Also there are a bunch of essays on this website dedicated to Musil, including a couple by J M Coetzee. (He is his usual pedantic self. He is berating the editors, both English and German, for calling the volumes under review "diaries" rather than "notebooks" which is what he claims they actually are!)

The best essay however is the one by literary critic George Steiner. It is also a great defence of "novel of ideas" and the idea of a novelist as an original thinker, something that is rarer in the anglo-american tradition of the novel. (There are some spelling and punctuation typos but still worth reading.) He compares Musil with Proust about whom he says:

By contrast, if the notion of literature should disappear, Proust's place in intellectual life would remain eminent. He is, after Aristotle and Kant, one of the seminal thinkers on aesthetics, on the theoretical and pragmatic relations between form and meaning. His analyses of the psychosomatic texture of human emotions, of the phenomenology of experience, are of compelling philosophical interest. Even in his lifetime, it became a cliché to set "Proust on time" beside Einstein and the new Physics. "A la Recherche du Temp Perdu" is interwoven with motif of epistemology, philosophy of art (including music), and ethical debate which nevertheless have their own independent status. Only Musil provides a counterpart.

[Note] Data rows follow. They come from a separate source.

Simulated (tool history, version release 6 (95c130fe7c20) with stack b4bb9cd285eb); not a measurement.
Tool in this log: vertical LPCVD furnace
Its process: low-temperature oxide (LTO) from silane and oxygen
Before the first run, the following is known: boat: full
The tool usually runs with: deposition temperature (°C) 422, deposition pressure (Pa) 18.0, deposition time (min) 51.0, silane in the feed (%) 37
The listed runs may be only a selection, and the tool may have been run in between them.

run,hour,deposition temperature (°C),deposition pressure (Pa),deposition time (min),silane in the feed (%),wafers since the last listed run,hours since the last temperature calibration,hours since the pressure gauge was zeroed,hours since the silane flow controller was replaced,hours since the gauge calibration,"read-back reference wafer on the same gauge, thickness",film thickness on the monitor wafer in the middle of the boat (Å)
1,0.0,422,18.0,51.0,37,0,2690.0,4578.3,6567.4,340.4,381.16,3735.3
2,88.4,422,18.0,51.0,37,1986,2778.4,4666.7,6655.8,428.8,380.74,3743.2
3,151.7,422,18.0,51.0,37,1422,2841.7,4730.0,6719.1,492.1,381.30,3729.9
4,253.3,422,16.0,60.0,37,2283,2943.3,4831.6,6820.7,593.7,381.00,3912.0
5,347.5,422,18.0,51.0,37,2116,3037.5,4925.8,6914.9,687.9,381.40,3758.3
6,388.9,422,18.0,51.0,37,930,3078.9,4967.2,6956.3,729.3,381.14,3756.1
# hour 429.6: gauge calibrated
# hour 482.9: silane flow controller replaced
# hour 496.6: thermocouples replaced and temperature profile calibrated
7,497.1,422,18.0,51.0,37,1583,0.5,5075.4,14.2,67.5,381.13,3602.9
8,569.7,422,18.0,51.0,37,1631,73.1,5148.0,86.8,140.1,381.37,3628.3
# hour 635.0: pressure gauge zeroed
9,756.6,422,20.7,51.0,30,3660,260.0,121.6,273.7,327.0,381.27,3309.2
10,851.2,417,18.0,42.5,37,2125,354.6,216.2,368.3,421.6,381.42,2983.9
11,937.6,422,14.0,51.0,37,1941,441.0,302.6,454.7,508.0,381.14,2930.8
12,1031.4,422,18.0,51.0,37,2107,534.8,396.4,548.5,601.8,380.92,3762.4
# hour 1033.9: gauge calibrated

Also via Waggish, this is an informative article about Walther Rathenau, who was the foreign minister of Germany and also an extremely successful business tycoon and one of the leading intellectuals of his time. One of the main characters in the book, Paul Arnheim, is modeled after him. He is a rather quixotic figure who is trying to bring about "a union of soul and economics" and is also trying to "bring philosophy to the corridors of power". He even likes to use "Bergsonian philosophy" in determining the correct coal pricing. He doesn't hesitate to give pompous philosophical justifications for the profiteering activities of his fellow businessmen. He is their philosophical face and also a representative and a caricature of a "modern" and "rational" man.

It is also a little strange reading his satirical exegesis of the old world order just when it was breaking apart. (The main action of the novel is set in 1913, one year before the great war.) When ridiculing the idea of "global European spirit," that the Austro-Hungarian empire stood for, for example he just comes across as extremely cynical. Cynicism is in a way justified given the fact that the so-called European spirit was soon subsumed into petty and barbaric nationalisms but he could have at least shown some sympathy with the original idea. Similarly knowing the eventual fate of Rathenau (he was murdered by right-wing anti-semitic fanatics), it is jarring to read how he makes fun of his character. As Waggish says:
Musil’s engagement with Arnheim/Rathenau is total, but by 1934, it could not have seemed relevant. He was attacking an Enlightenment-derived ideology in one of the better statesmen of the century while National Socialism had taken over the world around him. Excavation of a flawed “frame” was hardly noticeable while the house was on fire.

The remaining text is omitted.